The evening sun goes down and the birds land on the mirror-like Holckenhavn Fjord. That is often just how it is. Enjoy the countryside here along paths following a disused railway, through bogs and salt marshes, past castle mounds and sacred springs.
Holckenhavn Fjord and the Ørbæk Å river valley were shaped during the Ice Age when a glacial tongue filled the entire Great Belt and the land surrounding it. Meltwater rivers flowed through tunnels under the ice and were so powerful that they carved valleys in the underlying soil.
Both Vindinge Å river and Ørbæk Å river flow into Holckenhavn Fjord. With the higher water level during the Stone Age, the fjord extended all the way to Bynkel in the Ørbæk Å river valley, and as far as Vindinge in the Vindinge Å river valley. However, following a slight land elevation and the build-up of sand, silt and peat from the two rivers and vegetation along the banks of the fjord, parts of the fjord have filled up over time.
There is tremendous biodiversity in the marshes and salt meadows of Holckenhavn Fjord, and orchids can be seen growing at the outlet of Ørbæk Å river. The fjord is an excellent area for bird watching, where there is an abundance of ducks, geese, swans, coots, etc.
You may also catch a glimpse of the osprey and other birds of prey, especially during the migration season. Grey herons and the marsh harrier also breed in the area.
Holckenhavn Fjord and the Ørbæk Å river valley are one of around 200 areas in Denmark of national geological interest.

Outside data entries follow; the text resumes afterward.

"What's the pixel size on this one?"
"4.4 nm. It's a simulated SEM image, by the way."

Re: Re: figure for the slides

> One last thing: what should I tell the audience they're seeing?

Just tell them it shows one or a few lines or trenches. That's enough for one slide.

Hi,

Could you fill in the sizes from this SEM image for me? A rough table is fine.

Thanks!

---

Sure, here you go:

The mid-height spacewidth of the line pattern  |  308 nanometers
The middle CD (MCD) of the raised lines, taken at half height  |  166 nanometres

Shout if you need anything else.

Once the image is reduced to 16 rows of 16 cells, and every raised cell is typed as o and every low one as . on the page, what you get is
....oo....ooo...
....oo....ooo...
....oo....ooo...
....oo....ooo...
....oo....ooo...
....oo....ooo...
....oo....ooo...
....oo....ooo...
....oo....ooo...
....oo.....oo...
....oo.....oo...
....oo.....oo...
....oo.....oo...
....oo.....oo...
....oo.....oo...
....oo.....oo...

In addition to the marked route, there are several other possible walks in the area. Starting out from the dam at Holckenhavn, you can choose to walk along Gl. Vindingevej to the marked path on the old railway to Vindinge Å river, and from there along the path to Vindinge. From Vindinge, walk along the public road through Rosilde to Bynkel and then back to Holckenhavn.
There are several places in the area offering wonderful views of the fjord and river valley, where you can picture the Viking ships sailing up the fjord towards Vindinge and Gammelborg – the predecessor of Nyborg Castle – 1,000 years ago.